BRICS is flexing its arms as its influence in the oil sector grows rapidly after the expansion in August. The induction of oil-producing countries like Saudi Arabia, the UAE, Egypt, Iran, and Ethiopia made the BRICS take a large share of the oil and gas markets. Argentina is the only new country in the bloc that does not produce and export oil to the West. The BRICS now control 42% of the global oil sector, and this development might put the US dollar in danger.
The US sanctions against Russia are working as the country’s economy is receiving lower revenues for goods. However, the move has a flip side, as it brought BRICS and other developing countries together.
BRICS: Oil Influence Grows, Local Currencies Could Be Accepted Instead of the US Dollar
BRICS members India and the UAE recently settled an oil deal by paying in Rupee and not the US dollar. Saudi Arabia also recently mentioned that the Kingdom is open to accepting local currencies for oil deals. This puts the US dollar on the back foot as BRICS countries could dictate the rules for future oil trade deals.
If BRICS slowly yet steadily reduces the US dollar for oil payments, the American economy could take a beating. Read here to know how many sectors in the US could be impacted if BRICS stops paying in the dollar.

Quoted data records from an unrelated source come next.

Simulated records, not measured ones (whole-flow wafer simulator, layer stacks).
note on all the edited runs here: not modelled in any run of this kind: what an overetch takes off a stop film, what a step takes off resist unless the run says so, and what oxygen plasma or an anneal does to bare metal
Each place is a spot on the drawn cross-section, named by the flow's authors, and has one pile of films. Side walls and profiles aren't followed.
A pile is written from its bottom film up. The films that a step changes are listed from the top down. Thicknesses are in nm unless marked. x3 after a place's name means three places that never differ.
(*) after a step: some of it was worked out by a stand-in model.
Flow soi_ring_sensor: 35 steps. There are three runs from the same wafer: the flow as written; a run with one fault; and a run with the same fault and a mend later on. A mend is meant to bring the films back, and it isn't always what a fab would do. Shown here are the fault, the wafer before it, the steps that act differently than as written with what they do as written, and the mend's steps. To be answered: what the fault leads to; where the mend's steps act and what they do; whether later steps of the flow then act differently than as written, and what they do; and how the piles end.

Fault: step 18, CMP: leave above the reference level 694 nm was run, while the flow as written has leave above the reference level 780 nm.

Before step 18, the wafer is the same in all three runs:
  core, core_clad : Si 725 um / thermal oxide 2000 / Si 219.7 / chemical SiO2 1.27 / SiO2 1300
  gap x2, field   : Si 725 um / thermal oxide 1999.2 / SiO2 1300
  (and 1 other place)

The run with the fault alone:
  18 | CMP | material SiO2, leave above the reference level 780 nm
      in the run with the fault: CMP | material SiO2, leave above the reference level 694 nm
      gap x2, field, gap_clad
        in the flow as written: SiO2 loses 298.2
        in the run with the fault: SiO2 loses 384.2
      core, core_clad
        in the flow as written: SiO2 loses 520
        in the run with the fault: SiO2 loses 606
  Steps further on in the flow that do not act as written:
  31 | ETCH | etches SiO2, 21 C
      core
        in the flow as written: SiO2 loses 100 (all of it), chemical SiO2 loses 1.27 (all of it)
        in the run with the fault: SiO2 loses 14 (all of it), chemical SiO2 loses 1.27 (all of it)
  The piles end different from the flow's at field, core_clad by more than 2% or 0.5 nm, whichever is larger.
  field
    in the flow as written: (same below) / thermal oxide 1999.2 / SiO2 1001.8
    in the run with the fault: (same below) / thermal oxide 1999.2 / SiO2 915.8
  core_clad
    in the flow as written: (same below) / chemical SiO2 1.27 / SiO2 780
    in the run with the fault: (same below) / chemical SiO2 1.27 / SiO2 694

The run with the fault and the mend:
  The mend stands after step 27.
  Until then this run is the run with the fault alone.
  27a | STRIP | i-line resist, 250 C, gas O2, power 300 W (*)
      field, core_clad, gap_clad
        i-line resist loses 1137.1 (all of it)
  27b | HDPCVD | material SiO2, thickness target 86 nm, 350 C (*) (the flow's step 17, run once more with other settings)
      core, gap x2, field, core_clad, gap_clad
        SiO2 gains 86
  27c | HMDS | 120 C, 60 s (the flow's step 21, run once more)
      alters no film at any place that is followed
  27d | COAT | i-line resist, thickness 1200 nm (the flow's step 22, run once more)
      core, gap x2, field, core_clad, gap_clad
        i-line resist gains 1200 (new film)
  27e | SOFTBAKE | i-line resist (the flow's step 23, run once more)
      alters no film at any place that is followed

Several oil executives believe that the US sanctions on Russia led to BRICS gaining influence in the oil sector. Russell Hardy, CEO of oil trading firm Vitol said that the sanctions made BRICS band together as a group. “Looking at the oil markets today, the Western sanctions on Russia are working. They’re working in the sense that they’re creating less or lower revenues, lower invoice prices for Russian goods.”
However, he said that on the flip side, the US dollar is losing as other countries want to divest from the currency. “The flip side of sanctions is that it is creating stronger bonds between BRICS countries, which in turn is a sort of an opposite force to Western politics,” he said.